Also belonging to the wind-related linear features family, are yardangs (or mega-yardangs at a regional scale), made of parallel ridges separated by narrow valleys. The latter are formed by the wind abrasion of cohesive rocks (Goudie, 2007). Mega-yardangs are also mainly located in hyperarid regions on Earth, and form under the condition of a strong unimodal wind, that transports sand and gravel eroding soft sediments on a time scale of a million years (Gabriel, 1938 and Ehsani and Quiel, 2008). A favourable condition for yardangs formation is the presence of soft deposits over a harder bedrock, typically observed in areas of ancient lake basins. Mega-yardangs were observed on Mars (De Silva et al., 2010) and might also be present on Venus (Greeley, 1999).

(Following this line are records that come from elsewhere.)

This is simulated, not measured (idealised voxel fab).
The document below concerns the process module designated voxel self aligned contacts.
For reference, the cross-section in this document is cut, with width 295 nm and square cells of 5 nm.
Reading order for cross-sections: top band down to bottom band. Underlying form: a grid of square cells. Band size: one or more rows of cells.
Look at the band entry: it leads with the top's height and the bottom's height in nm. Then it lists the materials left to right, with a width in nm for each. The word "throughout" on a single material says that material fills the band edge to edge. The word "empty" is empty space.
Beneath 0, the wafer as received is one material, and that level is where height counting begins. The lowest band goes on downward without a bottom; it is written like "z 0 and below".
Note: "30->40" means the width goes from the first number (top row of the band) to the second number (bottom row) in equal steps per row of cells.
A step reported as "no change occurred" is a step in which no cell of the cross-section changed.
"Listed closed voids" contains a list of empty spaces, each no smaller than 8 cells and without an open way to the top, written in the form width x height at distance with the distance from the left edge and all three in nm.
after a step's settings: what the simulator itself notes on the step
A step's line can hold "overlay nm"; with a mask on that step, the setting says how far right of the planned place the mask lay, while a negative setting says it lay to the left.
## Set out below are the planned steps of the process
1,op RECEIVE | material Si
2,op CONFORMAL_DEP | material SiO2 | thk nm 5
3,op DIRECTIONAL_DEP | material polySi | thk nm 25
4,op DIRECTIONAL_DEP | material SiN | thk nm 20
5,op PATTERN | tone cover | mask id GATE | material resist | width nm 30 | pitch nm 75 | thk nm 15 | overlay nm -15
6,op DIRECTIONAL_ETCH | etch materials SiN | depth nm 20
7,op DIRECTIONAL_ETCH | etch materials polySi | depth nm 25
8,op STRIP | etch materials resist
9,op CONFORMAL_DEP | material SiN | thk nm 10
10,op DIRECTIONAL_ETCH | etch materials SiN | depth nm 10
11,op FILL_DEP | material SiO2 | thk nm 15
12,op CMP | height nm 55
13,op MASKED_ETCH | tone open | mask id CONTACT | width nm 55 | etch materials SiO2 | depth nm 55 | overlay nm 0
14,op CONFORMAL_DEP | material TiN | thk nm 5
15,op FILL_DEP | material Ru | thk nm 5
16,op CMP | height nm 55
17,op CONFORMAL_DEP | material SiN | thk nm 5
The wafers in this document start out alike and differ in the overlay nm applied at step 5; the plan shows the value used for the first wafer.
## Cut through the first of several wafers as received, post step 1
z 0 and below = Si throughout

We selected four terrestrial sites to study radar scattering of linear dunes and mega-yardangs. For linear dunes, we considered the Egyptian side of the Great Sand Sea, a large dune field covering 300 × 700 km in eastern Libya and western Egypt (Besler, 2008). The typical length, width and height of dunes in the Great Sand Sea are in the range of values proposed for Titan, the interdune being most of the time uncovered and exposing the underlying bedrock. Egyptian dunes are mainly composed of pure silicate, with a low dielectric constant close to the values reported for Titan’s surface materials (Paillou et al., 2008). They have been used as terrestrial analogues to develop a scattering model that was applied to the study of the radar response of Titan’s dunes (Paillou et al., 2014). The Namib Desert in Namibia (Lancaster, 1989 and Bristow et al., 2000) was also considered for its linear dune fields. It is an arid area which borders the southwestern African coast over hundreds of kilometres, with mostly linear sand dunes presenting sand-covered interdunes, and also comparable in size and morphology to those on Titan. These dunes have been used as a training model for radarclinometry (reconstruction of the topography from the radar signature), with results applied to the study of Titan’s dunes (Neish et al., 2010).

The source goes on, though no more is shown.